A judge in London announced his decision in a case which has been described as being ''an issue of wide general importance in respect of claims against the Catholic Church''.
Although the point to be decided arose in a damages action over alleged sex abuse by a priest, it is understood that the decision will affect other types of claims made against the Church.
Mr Justice MacDuff gave a decision in favour of a 47-year-old woman, who cannot be named for legal reasons, who claims she was sexually assaulted as a child by the late Father Wilfred Baldwin, a priest of the Portsmouth Diocese, at a children's home in Hampshire run by an order of nuns.
Giving his decision on a preliminary issue in her damages action the judge held that, in law, the Church ''may be vicariously liable'' for Father Baldwin's alleged wrongdoings.
The trustees of the Portsmouth Roman Catholic Diocesan Trust - the defendant ''standing in the shoes of the bishop'' - were given leave to appeal.

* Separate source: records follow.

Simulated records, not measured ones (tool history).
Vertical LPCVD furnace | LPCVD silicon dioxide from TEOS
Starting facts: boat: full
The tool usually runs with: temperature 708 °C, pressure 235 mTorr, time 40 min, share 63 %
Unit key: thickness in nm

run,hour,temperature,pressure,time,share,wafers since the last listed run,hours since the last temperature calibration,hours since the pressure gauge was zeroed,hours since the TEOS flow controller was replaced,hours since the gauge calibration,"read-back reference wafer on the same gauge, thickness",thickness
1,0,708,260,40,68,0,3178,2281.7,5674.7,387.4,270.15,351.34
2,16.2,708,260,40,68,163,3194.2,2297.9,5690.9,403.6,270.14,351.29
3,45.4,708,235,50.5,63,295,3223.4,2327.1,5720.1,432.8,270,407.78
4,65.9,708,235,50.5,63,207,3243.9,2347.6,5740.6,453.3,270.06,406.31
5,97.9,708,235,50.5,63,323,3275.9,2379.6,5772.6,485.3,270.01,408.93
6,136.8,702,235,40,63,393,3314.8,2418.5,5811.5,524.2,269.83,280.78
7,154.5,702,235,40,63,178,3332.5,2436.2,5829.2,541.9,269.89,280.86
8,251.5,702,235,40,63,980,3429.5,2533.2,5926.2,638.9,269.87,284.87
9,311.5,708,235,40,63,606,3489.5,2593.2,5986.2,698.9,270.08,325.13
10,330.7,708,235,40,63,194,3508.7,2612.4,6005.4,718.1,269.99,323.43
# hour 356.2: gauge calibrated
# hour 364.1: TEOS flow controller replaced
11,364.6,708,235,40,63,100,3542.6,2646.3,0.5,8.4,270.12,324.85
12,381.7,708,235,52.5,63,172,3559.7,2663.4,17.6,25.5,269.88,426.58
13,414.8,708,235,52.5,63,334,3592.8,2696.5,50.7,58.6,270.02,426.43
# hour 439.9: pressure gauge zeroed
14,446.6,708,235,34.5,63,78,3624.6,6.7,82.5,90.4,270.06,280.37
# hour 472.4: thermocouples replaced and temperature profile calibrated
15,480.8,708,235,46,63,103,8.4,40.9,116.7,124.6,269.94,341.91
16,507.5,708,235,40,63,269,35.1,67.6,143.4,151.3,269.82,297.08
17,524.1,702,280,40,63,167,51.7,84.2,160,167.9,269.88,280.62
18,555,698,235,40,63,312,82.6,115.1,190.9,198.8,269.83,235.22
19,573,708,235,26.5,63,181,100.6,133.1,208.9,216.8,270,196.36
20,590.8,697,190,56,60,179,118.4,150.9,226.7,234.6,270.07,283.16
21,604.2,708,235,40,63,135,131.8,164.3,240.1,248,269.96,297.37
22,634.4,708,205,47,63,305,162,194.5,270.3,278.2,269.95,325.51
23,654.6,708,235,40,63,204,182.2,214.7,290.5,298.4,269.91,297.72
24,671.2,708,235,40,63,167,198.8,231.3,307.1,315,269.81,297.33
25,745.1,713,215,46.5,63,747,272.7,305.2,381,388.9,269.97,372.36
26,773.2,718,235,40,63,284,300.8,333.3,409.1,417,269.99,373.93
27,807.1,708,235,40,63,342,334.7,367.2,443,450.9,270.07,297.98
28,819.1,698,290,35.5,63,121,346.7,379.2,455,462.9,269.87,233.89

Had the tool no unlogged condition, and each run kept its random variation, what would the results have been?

Lord Faulks QC, for the defendants, said today that the Catholic Church ''takes sexual abuse extremely seriously and it is entirely concerned to eradicate it''.
The preliminary issue was on a point of law, he said, and emphasised that the Church was not seeking to abandon responsibility for sexual abuse.
During the hearing of the issue in July, the judge was told by Elizabeth-Anne Gumbel QC, representing the woman at the centre of the sex abuse claim, that the issue to be determined was whether the Church ''can ever be vicariously liable in any situation for any tort at all''.
It was, she said, ''a very wide issue indeed''.
Lawyers for the alleged victim said it was the first time a court has been asked to rule on whether the ''relationship between a Catholic priest and his bishop is akin to an employment relationship''.
Ms Gumbel told the judge the preliminary issue was ''essentially whether Father Baldwin should be treated as having been in the position of an employee'' of the trustees of the Portsmouth Roman Catholic Diocesan Trust.
She said: ''The preliminary issue is intended to determine an issue of wide general importance in respect of claims against the Catholic Church.
''That is whether any priest carrying out his work as a Roman Catholic priest is in a position akin to an employee for the purposes of imposing vicarious liability on the relevant diocesan trustees or bishop of the Roman Catholic diocese.''
If the answer was ''yes'' then the next issue would be whether the priest was carrying out the actions complained of in circumstances which were ''closely connected'' with his role and/or work as a priest.
If the answer was ''no'' there would be ''no circumstances where the Roman Catholic Church is liable for the actions of one of its priests whether deliberate or careless and however closely connected those actions were to the role of priest''.
Ms Gumbel told the judge that this would ''place the Catholic Church in a unique position as far as avoiding responsibility for the acts or omissions of any priest working within the church organisation in whatever role''.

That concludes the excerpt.